As we bid January and the starting-month of harvest adieu, a recent newsletter was sent out regarding “Day Zero”. This newsletter was spread widely, to inform people that even though we are going through strenuous and difficult times regarding water shortages – you (or more specifically Capetonians affected by the crisis) will not die. Unless, for lack of better judgement, you go on a water fast while preparing for the Comrades marathon and simultaneously suffer from a stomach bug that you contracted while swimming in India’s Yamuna – and last but not least – forgot to drink your Rehidrat.
But, on a more serious note there is a quote that I recently stumbled upon that resounded deeply with me and the struggles faced for everyone (industry-related or just a resident in the Cape) it reads:
“When we least expect it, life sets us a challenge to test our courage and willingness to change; at such a moment, there is no point in pretending that nothing has happened or in saying that we are not yet ready. The challenge will not wait. Life does not look back. A week is more than enough time for us to decide whether or not to accept our destiny.” Or that’s at least Paulo Coelho’s take on things.
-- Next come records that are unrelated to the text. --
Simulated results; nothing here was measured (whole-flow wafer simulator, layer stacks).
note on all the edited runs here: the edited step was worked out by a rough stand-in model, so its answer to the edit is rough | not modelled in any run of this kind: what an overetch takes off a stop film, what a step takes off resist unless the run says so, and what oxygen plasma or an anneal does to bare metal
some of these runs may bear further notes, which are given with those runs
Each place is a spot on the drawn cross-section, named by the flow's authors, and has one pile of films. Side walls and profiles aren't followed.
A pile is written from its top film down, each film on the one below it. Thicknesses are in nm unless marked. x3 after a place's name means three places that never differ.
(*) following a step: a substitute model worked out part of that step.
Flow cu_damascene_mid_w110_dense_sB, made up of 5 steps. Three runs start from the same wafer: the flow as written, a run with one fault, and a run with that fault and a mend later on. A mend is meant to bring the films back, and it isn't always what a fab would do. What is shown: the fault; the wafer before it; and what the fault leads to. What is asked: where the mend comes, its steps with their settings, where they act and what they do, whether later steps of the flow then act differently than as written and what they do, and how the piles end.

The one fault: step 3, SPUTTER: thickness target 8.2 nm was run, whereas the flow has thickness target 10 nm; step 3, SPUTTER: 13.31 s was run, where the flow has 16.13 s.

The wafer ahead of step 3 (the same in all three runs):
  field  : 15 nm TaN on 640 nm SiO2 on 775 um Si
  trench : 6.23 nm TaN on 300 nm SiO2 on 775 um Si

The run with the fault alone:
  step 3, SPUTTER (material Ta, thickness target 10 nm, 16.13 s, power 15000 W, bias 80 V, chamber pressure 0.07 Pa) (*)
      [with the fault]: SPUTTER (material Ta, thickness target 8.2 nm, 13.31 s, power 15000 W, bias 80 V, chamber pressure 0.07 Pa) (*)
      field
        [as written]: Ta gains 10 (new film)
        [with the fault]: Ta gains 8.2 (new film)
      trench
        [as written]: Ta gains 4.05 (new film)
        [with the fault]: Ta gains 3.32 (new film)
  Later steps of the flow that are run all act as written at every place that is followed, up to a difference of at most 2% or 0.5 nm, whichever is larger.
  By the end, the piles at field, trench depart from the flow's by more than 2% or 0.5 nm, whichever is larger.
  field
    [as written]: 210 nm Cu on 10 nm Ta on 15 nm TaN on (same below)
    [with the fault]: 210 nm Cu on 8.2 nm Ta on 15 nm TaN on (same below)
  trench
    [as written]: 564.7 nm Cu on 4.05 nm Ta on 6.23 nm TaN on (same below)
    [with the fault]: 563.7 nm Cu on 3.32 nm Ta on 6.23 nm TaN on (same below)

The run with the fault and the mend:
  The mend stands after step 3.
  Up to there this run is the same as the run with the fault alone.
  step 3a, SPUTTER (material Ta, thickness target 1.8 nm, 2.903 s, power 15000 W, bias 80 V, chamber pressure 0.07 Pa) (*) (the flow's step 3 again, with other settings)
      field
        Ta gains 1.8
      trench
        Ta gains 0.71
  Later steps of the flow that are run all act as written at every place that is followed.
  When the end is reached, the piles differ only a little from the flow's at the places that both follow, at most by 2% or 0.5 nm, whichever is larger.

From a more scientific and oenological point of view: Wine acids (TA) has been good thus far. This might however still change, as we have mostly harvested MCC grapes, but all-in-all analysis still looks very positive. At the start of harvest (circa week one) we had seen a tremendous drop in berry weights in some areas, however, with some of the other districts and even within a few wards, we have seen an increase in expected yields. But as with most things that have been established using “estimation”, numbers and quantities are only, genuinely accurate when all is said and done. Or rather, when all is harvested and crushed.